M & Ms: sex symbols for kids?

To anyone who thinks this S & M-M & M is outdated because it’s from a few years back:

Here is Ms. Brown on back cover of the 2012 Sports Illustrated swimsuit issue:

To anyone who thinks that I just have a dirty mind and there’s nothing sexualized about M & Ms for God’s sake, here is how Sports Illustrated promotes the ad on its own Facebook page:  Sports Illustrated Swimsuit: “Did you see the sexy Ms. Brown made the cover of the Swimsuit issue again!? Welllll, the back cover; Check her out.”

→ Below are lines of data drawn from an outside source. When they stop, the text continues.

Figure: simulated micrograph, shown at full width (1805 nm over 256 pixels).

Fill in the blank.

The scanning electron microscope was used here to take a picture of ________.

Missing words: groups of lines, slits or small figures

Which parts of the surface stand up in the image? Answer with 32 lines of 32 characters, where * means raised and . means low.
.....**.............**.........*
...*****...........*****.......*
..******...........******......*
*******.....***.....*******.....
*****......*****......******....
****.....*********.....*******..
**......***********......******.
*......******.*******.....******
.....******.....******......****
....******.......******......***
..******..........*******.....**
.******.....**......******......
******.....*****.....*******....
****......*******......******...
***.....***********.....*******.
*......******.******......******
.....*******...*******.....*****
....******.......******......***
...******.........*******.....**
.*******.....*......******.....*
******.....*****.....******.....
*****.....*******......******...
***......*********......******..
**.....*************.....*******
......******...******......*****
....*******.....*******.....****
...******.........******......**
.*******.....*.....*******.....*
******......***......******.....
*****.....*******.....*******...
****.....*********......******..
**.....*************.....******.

Keep in mind that Ms. Brown is the new female, that before her debut on TV during this year’s Superbowl, even Time Magazine called the animated M & M characters “male-centric.” Ms. Brown has since been called the feminist M & M (as opposed to the boy-crazy Ms. Green.) Brown wears glasses (that means she’s smart!) and tweets empowering messages about women’s issues.

So why is our token feminist character peeking out the window with kissy-lips waving a towel (implying she’d naked, I guess?) on the back cover of SI, so in full view of any kid whose parents have this magazine at home?

Why does M & Ms have to sexualize its female cartoon characters? Before Ms. Brown, there was only one female out of five; now there are 2 out of 6, and this is what M & Ms does to them? These cartoon characters appear in toys, games, and in full size at CVS and Party City stores.

Why are we allowing these stereotypes to sell sexism to kids  in any available blank space? If M & Ms promoted racial stereotypes, there would outrage. Parents, this is not OK.

Please go to M & Ms Facebook page and tell the company to stop sexualizing females. As I posted earlier, the M &Ms marketing strategy is just as sick as using a cartoon camel to sell cigarettes to kids.

Read more about gendering food marketed to kids.

Read about the difference between sexualizing (bad) and sexuality (good)

Update: I am getting comments that the M & M pictured above is actually Ms. Green, that green thing she’s waving? It’s her shell which she has stripped off and is waving to show that she’s naked. I have seriously lost my appetite for M & Ms. Gross. Thoughts?

24 thoughts on “M & Ms: sex symbols for kids?

  1. Who would thought the marketing people could even sexualize M&M’s? Very interesting. It’s no wonder that kids are becoming sexually active at a younger age al the time. They are constantly bombarded by images. If they ‘try’ everything at a young age there will be nothing special and exciting for them to experience when the reach adulthood. They will be bored and jaded with life. How sad. Let children enjoy being children.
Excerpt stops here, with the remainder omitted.